By enabling Windows authentication, users can log in to Serv-U using their Windows login credentials as provided by the local Windows account database or a specific Windows domain server (Active Directory). When logging in using their Windows account, users are placed in the home directory for their Windows account eliminating the need to manually specify a home directory.
To enable Windows authentication, select Enable Windows authentication.
To authenticate to Active Directory or a Windows domain server, enter a specific domain name in this field and ensure your Serv-U computer is a member of that domain. If the system is a member of a Windows domain, the domain name can be entered in this field to have user logins authorized by the domain server. After changing this field, click Save to apply the changes.
By default, Serv-U uses the Windows account's home directory when a client logs in using a Windows user account. Enabling this option causes Serv-U to use the home directory specified in the Windows user group instead. If no home directory is specified at the group level, then the Windows user account's home directory is still used.
Windows user accounts are not visible, and they cannot be configured on an individual basis in Serv-U. To aid in configuring the many advanced options of a local user account, all Windows user accounts are a member of a special Windows user group. Click Configure Windows User Group to configure this group just like a normal group.
All settings configured in this group are inherited by Windows user accounts. This feature can be used to add IP access rules, specify bandwidth limitations, or add additional directory access rules.

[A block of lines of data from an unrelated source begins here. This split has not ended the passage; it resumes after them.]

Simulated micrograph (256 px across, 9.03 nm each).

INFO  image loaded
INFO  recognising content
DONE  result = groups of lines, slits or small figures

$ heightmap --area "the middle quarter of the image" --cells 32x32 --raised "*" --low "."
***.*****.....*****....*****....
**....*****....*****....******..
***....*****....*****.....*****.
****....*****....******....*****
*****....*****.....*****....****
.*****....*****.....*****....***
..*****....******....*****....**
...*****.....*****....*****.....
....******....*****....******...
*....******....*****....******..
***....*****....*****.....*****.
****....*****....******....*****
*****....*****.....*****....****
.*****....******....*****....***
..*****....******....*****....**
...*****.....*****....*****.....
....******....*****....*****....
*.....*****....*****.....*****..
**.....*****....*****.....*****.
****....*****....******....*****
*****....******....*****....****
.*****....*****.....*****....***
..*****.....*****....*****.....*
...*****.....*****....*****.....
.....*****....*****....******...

For more information, see User groups.
By default, Windows and Active Directory user accounts do not require any directory access rules to be configured because Serv-U automatically applies their NTFS permissions to their login sessions. This way, administrators do not need to configure specific permissions beyond those already defined on the network, saving time and documentation.
In some cases Windows may cache directory access rules for a short period of time. If an important NTFS permissions change is made that requires immediate application, restarting the Serv-U service can force Windows to provide the updated permissions to the Serv-U File Server.